I have in mind a 2 stage game
Stage 2: $N$ firms simultaneously decide an action. Let $A_i\in \{0,1\}$ denote the action of firm $i$ for $i=1,...,N$. The payoff that firm $i$ gets from choosing $A_i=1$ is $\delta\sum_{j\neq i}A_j+s_i$, where $s_i$ is firm $i$'s private information and $\delta>0$ is a known parameter.
I assume that $\{s_i\}_{i=1}^N$ are i.i.d. random variables.
I use Bayesian Nash equilibrium as solution concept.
Stage 1: The same $N$ firms simultaneously decide whether to discover other firms' types: each firm $i$ has to choose whether to discover firm $j$'s type $s_j$ $\forall j\neq i$. This game is with complete information and I use Nash equilibrium as solution concept.

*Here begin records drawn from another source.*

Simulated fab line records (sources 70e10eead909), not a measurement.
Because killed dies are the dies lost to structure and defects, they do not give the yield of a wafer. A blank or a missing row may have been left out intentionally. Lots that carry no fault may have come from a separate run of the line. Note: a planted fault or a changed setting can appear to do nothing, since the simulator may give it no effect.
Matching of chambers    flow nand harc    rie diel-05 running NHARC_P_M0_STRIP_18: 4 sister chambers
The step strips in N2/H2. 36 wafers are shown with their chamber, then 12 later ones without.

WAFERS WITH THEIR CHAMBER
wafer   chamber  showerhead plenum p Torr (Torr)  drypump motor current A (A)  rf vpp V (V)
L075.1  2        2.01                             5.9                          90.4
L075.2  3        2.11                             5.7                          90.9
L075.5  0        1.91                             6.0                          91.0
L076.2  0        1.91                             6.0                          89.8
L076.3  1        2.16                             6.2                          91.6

Discovering types is costly. The benefits that firm $i$ gets from discovering firm $j$' type $s_j$ come from the reduction of the amount of incomplete information at stage 2 and, hence, the increase of the chances of choosing a strategy in stage 2 that is ex-post optimal.
(*)Moreover, I believe that the benefits that firm $i$ gets from discovering firm $j$' type $s_j$ increase with the number of firms $\neq i$ discovering $s_j$.
My intuition for (*) is: higher number of firms $\neq i$ discovering $s_j$ $\rightarrow$ higher number of firms $\neq i$ that will choose their actions in stage 2 based on the "direct observation" of $s_j$ $\rightarrow$ higher number of firms $\neq i$ whose action can be "predicted more precisely" by firm $i$ in stage 2, if firm $i$ knows $s_j$ too $\rightarrow$ discovering $s_j$ becomes more valuable for firm $i$.
Do you think that (*) is correct? If Yes or Not, could you help me with some intuition on why the number of other firms discovering $s_j$ should matter/is irrelevant?
Apologies in advance for the imprecisions or inappropriate vocabulary.
This doesn't pretend to be an answer and I might say some bullshit. But consider this as more like an invitation for a discussion. Also this looks like a research problem, so most probably, there is no direct and truly correct answer.
Consider first situation where none of the agents decide to discover information. Then I would use a framework of global interactions of Brock Durlauf to derive some sort of mean field equilibrium. Essentially agents form rational expectations on probabilities with which others will choose $A=1$, say this expectation is equal to $m$, then in equilibrium $m = \bar{F}(\delta (N-1) m)$ where $N$ is the total number of firms and $\bar{F}(\cdot)$ is complementary cdf of $s$.
Consider then the case where all agents decide to discover information. For simplicity, say we have only 2 agents. Then we have the following payoff matrix of the game with complete information:
\begin{vmatrix} -c,-c & s_1-c, -c \\ -c,s_2-c & \delta + s_1-c, \delta + s_2-c \end{vmatrix}
Here $c$ is cost of acquiring information. Depending on realizations of $s_1$ and $s_2$ we might get different equilibria. And it looks to me that the payoffs that agents get here might be lower than what they get in case 1.
After that I am not sure how to proceed with the scenario where some of the agents acquired information and some of them didn't. What are the payoffs in this case?